GEOFF BENNETT: The Manhattan grand jury hearing evidence in a case involving former President Donald Trump's alleged hush money payments to an adult film actress didn't meet today, as regularly scheduled, with no immediate word on why, leaving open the question of whether Mr. Trump will be indicted.
Meantime, the former president is said to be invigorated by the possibility of an indictment.
The New York Times reports that he's told his friends he welcomes the idea of being paraded by the authorities before a throng of reporters and news cameras, all of it raising questions not just about his fate, but that of the Republican Party, which has largely tied its future to Donald Trump's.
Republican strategist Doug Heye is a former communications director to House Majority Leader Eric Cantor and the RNC.
And he joins us now.
Thanks for being here.
DOUG HEYE, Republican Strategist: Good to be with you.
GEOFF BENNETT: So, Donald Trump has successfully fund-raised off of what he says is an expected indictment.
What do you make of this notion that he would use a potential arrest, a potential indictment as part of a campaign strategy to galvanize his supporters?
DOUG HEYE: Well, Donald Trump very skillfully uses anything to his advantage, even if sometimes we have to scratch our head and say, why would that be to Donald Trump's advantage?
The rules have never really applied to him that they would with any other candidate.
And, certainly, in this case, in the short term, meaning the primary calendar, this is something that he will be able to use to help galvanize support, because it's entirely consistent with what his opening message was when he took that escalator ride down in his own building in New York, that the system is rigged.
It's rigged against you.
It's against -- rigged against me.
So he's consistent here.
And that's why it helps him short term.
Long term, if he's the general -- if he's the nominee in the general election, disaster.
GEOFF BENNETT: Meantime, President Trump's allies in the House, to include a trio of committee leaders, have used their new majority to demand the testimony of the Manhattan DA, Alvin Bragg.
It reads to many people like an extraordinary effort to influence an ongoing grand jury deliberation, investigation.
This topic has also consumed much of the GOP's retreat in Florida this past week, with House Speaker Kevin McCarthy talking to reporters.
REP. KEVIN MCCARTHY (R-CA): I look at it from this perspective.
We live in America and there should be equal justice.
This was personal money.
This wasn't trying to hide.
This was seven years ago, statute of limitation.
And I think, in your heart of hearts, you know too that you think this is just political.
And I think that's what the rest of the country thinks.
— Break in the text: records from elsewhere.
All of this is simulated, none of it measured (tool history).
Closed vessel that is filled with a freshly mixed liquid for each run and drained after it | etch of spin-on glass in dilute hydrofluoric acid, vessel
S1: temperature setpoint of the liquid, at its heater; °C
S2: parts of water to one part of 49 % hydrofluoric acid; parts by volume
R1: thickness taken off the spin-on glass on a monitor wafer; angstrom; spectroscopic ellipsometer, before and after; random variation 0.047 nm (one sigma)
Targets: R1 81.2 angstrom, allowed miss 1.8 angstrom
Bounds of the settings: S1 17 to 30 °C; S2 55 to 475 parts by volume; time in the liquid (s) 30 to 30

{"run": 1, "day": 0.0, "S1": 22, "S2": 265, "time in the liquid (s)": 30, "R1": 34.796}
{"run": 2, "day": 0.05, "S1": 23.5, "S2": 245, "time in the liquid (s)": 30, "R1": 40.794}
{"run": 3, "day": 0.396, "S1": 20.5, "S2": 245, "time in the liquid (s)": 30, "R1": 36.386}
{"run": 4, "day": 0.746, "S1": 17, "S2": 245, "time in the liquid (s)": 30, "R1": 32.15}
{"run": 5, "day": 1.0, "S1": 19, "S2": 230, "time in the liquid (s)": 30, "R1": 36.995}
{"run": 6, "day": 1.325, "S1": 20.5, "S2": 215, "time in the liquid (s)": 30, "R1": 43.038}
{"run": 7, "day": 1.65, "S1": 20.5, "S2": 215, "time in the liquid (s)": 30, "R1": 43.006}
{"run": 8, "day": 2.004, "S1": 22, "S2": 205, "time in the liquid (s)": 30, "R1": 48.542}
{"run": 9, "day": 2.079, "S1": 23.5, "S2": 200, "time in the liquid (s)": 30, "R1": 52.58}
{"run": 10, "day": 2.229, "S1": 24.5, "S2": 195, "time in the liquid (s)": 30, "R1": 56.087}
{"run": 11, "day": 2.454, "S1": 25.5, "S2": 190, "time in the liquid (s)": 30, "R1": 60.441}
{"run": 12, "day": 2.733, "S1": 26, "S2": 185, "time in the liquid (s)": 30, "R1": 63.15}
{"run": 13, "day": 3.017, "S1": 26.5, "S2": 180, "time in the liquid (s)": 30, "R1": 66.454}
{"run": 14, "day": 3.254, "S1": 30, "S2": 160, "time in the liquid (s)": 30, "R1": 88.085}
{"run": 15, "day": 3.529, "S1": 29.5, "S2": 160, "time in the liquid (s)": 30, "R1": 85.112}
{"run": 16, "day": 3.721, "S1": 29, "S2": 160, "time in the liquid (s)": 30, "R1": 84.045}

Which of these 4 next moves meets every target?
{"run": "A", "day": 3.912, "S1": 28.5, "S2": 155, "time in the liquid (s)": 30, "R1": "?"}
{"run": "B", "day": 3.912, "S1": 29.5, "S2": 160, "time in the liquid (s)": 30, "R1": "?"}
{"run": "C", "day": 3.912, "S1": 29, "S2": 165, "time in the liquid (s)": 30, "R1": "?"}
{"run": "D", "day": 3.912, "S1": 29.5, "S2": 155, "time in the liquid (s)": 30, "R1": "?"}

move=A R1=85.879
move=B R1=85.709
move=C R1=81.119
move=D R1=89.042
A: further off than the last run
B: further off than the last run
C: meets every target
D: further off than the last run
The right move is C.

And we're kind of tired of that.
GEOFF BENNETT: Is that the smart political move?
And I ask the question because it's not just the Manhattan case that he faces in terms of legal and criminal exposure.
It's also the case in Georgia, another New York case, and the two federal investigations.
DOUG HEYE: Well, as usual, there's a lot going on here.
And a lot of things can be true at once.
It can be true that what's happening in Manhattan is political, and that Donald Trump might have just committed a crime somewhere.
And the challenge, I think, for Republicans here is if -- and we have seen this for years now.
If you want to play Donald Trump's game, you have always got to back him up.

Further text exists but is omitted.